<div style="text-align: right"><a href="http://ml-school.uni-koeln.de">Summer School "Deep Learning for
    Language Analysis"</a> <br/><strong>Text Analysis with Deep Learning</strong><br/>Sep 5 - 9, 2022<br/>Nils Reiter<br/><a href="mailto:nils.reiter@uni-koeln.de">nils.reiter@uni-koeln.de</a></div>

# Exercise 3: Joint learning

A major advantage of the functional API of keras is that it allows us to do *joint learning*: We can train a network that makes multiple predictions at the same time. In this exercise, you will extend what you have been doing in Exercise 2, in order to simultaneously predict named entities *and* parts of speech.

In [None]:
# limit GPU memory to 4 GB
gpus = tf.config.experimental.list_physical_devices('GPU')
if gpus:
    try:
        tf.config.experimental.set_virtual_device_configuration(gpus[0], [tf.config.experimental.VirtualDeviceConfiguration(memory_limit=4096)])
    except RuntimeError as e:
        print(e)

## Setup

We import libraries and load the data as before.

In [1]:
import pandas as pd
import numpy as np

# read in CSV file
data = pd.read_csv("data/ner/gmb.csv", encoding = 'latin1')

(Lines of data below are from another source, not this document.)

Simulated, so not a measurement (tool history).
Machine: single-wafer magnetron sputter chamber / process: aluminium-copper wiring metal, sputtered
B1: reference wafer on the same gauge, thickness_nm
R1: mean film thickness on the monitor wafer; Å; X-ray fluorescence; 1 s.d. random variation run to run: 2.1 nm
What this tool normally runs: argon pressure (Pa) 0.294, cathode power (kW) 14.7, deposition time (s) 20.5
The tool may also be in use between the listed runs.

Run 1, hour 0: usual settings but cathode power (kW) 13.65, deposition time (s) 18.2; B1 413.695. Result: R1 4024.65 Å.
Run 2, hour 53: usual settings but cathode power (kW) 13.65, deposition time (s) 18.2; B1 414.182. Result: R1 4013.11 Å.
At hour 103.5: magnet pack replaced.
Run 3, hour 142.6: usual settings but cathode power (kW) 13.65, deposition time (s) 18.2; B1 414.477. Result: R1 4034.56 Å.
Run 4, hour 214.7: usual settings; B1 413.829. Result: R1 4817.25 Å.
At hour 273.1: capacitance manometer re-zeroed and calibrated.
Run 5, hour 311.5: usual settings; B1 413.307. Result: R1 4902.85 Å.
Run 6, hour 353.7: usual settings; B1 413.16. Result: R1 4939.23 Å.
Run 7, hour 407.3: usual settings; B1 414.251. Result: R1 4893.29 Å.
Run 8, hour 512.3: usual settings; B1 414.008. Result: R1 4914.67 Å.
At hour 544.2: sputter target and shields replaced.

# the first column of the file contains the sentence number
# -- but only for the first token of each sentence.
# The following line fills the rows downwards.
data = data.fillna(method = 'ffill')

## Task 1: Encode part of speech information

In Exercise 2, we only cared about the word and named entity columns. We need to extend this, in order to also handle the part of speech column. In principle, we can handle it similarly to the named entity column, but there is no obvious tag to pad sequences with. We therefore need to add an additional dummy part of speech tag.

In [None]:
# create a list of unique words and assign an integer number to it
unique_words, coded_words = np.unique(data["Word"], return_inverse=True)
data["Word_idx"] = coded_words
EMPTY_WORD_IDX = len(unique_words)
np.array(unique_words.tolist().append("_____"))
num_words = len(unique_words)+1

unique_pos_tags, coded_pos_tags = np.unique(data["POS"], return_inverse=True)
data["POS_idx"]  = coded_pos_tags
NO_POS_TAG_IDX = len(unique_pos_tags)
unique_pos_tags = unique_pos_tags.tolist()
unique_pos_tags.append("_")
unique_pos_tags = np.array(unique_pos_tags)
num_pos_tags = len(unique_pos_tags)


# create a list of unique tags and assign an integer number to it
unique_ne_tags, coded_ne_tags = np.unique(data["Tag"], return_inverse=True)
data["NE_idx"]  = coded_ne_tags
NO_NE_TAG_IDX = unique_ne_tags.tolist().index("O")
num_ne_tags = len(unique_ne_tags)

# for verification and inspection, we can inspect the table so far
data[1:20]

We also need to extend the `get_sentences()`-function, because it also needs to return the values of the part of speech index column.

In [None]:
# We are interested in sentence-wise processing.
# Therefore, we use a function that gives us individual sentences.
def get_sentences(data):
  n_sent=1
  agg_func = lambda s:[(w,p,t) 
    for w,p,t in zip(
      s["Word_idx"].values.tolist(),
      s["POS_idx"].values.tolist(),
      s["NE_idx"].values.tolist())]
  grouped = data.groupby("Sentence #").apply(agg_func)
  return [s for s in grouped]

sentences = get_sentences(data)

## Padding

As before, we have to pad the sentences to the same length. This time, we also pad the POS sequences.

In [None]:
from tensorflow.keras.preprocessing.sequence import pad_sequences
from tensorflow.keras.utils import to_categorical

# find the maximum length for the sentences
max_len = max([len(s) for s in sentences])

# extract the word index
x = [ [ w[0] for w in s ] for s in sentences ]

# extract the tag index
y_pos = [ [ w[1] for w in s ] for s in sentences ]
y_ne = [ [ w[2] for w in s ] for s in sentences ]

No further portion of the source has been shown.